A few quick thoughts on the 2011 Wallis Family Little Sister Cabernet Sauvignon from the Diamond Mountain District of Napa.
Edward Wallis first purchased 85 acres on top of Diamond Mountain back in 1975. The property included two buildings on the National Register of Historic Places–a 19th-century carriage house designed by architect William H. Corlett and a stone castle built in 1906 by Frenchmen Jacques Pacheteau.
In 1997, the Wallis’ planted 13 acres with plans of selling grapes to wineries like Lokoya and Ramey. By 2006, they were producing wine from their estate fruit.
Since 2008, Thomas Rivers Brown has been making the Wallis Family’s wines. Brown began his career in 1997 at Turley before moving on to cult producers Schrader and Maybach. In addition to making his Rivers-Marie wines, Brown consults for 45 clients in the Napa Valley including Vermeil, Revana, Round Pond and Outpost.
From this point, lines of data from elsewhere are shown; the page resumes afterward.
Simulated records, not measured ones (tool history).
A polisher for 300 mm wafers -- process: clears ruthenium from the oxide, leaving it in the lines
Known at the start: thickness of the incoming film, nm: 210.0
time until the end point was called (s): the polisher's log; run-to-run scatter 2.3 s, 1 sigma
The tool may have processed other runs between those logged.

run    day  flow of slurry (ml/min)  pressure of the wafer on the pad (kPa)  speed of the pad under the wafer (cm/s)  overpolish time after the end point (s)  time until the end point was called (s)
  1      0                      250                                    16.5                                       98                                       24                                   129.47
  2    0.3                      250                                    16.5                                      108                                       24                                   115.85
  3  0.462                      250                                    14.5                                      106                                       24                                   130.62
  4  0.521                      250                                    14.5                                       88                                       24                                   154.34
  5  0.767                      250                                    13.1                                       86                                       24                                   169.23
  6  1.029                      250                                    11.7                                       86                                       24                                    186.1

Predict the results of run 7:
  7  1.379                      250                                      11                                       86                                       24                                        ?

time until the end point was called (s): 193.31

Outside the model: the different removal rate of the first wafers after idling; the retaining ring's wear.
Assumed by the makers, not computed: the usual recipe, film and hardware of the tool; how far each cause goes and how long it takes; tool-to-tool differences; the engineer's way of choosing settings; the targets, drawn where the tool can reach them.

The 2011 vintage of Little Sister is 99% Cabernet Sauvignon with 1% Petit Verdot. The wine was aged 18 months in 80% new French oak barrels with only 650 cases made.
Medium-plus intensity nose. A mix of red and black fruit–cherries and plums. Pop and pour, just the fruit shows up. But after 2 hours decanting, cured tobacco and spicy fennel emerge.
The fruit carries through on the palate and tastes fresh with medium-plus acidity. However, the palate brings out more oak than what the nose revealed. Creamy vanilla, allspice and clove become even more pronounced as the wine decants. The firm, high tannins also soften with the added time–balancing the full-bodied fruit. Moderate finish lingers on the fennel and oak spice.
The 2011 vintage in California has been hit or miss for me. Some wines, like the 2011 Stag’s Leap Fay have had way too much pyrazines for my taste. But there have been others that I’ve enjoyed.
This 2011 Wallis Little Sister falls into the enjoy camp, holding its own for $70-80. It definitely benefits from decanting, but it seems to have escaped the green monster of 2011.